Know Annual Return and Standard Deviation, so what is final return?

Discussion in 'Risk Management' started by Matt1234au, Feb 1, 2008.

  1. Hi

    Say an investment has an annual return of 10%, with a standard deviation of 20%

    I put in $100 so at year end I have 110

    At end of year 2 I have $121

    At end of year 3 $133.10

    However the Std is 20% so really isn't it true that my final return will lie between an upper and lower amount?

    If so what would it be and how would you calculate it, just 133.10 +/- 20% or something more complicated?

    Or is it 133.10 plus/minus the sum of annual variance?

    Thanks in advance

    Matt
     
  2. At the end of three years you have $ 133.10. Initial capital is $ 100.00. One way to calculate return is Cumulative Annual Growth Rate (CAGR) = profit * 100 / years of data / initial capital

    so

    ($ 133.10 - $ 100) * 100 / 3 years / $ 100 initial capital = 11.03 % per year with occasional equity fluctuations (positive and negative) of about 20 %.
     
  3. Try alpha minus sigma squared over two. So:

    .10 - ( .20^2 ) / 2 = .08

    Variance adjusted probable annual growth rate would
    be eight percent.

    So three year would be 1.08^3 - 1 = 0.26 or twenty-six
    percent.

    Explained in more detail in the attached paper, among
    others.
     
  4. I think 20% is too high for investments. Maybe ok for trading.

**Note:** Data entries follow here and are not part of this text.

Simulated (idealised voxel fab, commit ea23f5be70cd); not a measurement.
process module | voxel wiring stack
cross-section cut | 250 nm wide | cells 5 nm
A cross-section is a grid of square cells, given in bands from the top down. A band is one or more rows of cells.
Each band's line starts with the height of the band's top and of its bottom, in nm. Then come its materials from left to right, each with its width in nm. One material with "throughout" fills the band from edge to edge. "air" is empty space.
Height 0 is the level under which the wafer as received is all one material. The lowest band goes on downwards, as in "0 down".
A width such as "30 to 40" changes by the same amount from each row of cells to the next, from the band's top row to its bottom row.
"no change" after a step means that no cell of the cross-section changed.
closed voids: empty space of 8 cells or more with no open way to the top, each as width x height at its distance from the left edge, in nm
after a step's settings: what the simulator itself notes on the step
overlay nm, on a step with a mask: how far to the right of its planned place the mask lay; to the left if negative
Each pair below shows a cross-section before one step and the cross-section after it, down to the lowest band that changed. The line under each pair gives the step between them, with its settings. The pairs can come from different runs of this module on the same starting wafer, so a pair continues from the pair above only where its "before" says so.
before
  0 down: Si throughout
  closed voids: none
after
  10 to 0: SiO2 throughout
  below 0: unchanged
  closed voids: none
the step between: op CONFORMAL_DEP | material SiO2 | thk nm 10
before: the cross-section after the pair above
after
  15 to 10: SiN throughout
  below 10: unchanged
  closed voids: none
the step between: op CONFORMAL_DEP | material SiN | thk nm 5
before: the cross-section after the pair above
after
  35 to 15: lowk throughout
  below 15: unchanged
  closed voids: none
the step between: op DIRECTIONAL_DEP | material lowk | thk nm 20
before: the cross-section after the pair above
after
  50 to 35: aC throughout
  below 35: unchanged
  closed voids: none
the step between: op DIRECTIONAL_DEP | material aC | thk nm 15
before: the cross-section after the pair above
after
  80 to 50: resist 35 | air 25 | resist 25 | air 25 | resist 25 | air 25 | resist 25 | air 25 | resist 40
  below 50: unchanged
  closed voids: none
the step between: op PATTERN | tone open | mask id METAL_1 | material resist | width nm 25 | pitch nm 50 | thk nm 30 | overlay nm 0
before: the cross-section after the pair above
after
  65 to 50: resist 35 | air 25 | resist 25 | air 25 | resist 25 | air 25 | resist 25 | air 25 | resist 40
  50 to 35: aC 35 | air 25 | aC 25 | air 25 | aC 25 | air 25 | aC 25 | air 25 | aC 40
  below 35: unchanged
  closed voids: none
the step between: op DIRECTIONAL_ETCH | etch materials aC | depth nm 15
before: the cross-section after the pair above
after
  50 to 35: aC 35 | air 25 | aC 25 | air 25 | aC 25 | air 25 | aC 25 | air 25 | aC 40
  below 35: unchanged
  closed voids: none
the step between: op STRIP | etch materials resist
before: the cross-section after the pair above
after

    If I recall correctly from statistics -- and please if wrong someone correct me -- it means that with such investment you have:

    68.27% of the annual returns lie between $100 +/- $20
    95.45% between $100 +/- $40
    99.73% between $100 +/- $60

    which means that if you invest there is a probability you will lose a significant portion of you money.

    For such low return I would not accept a standard deviation more than 5%.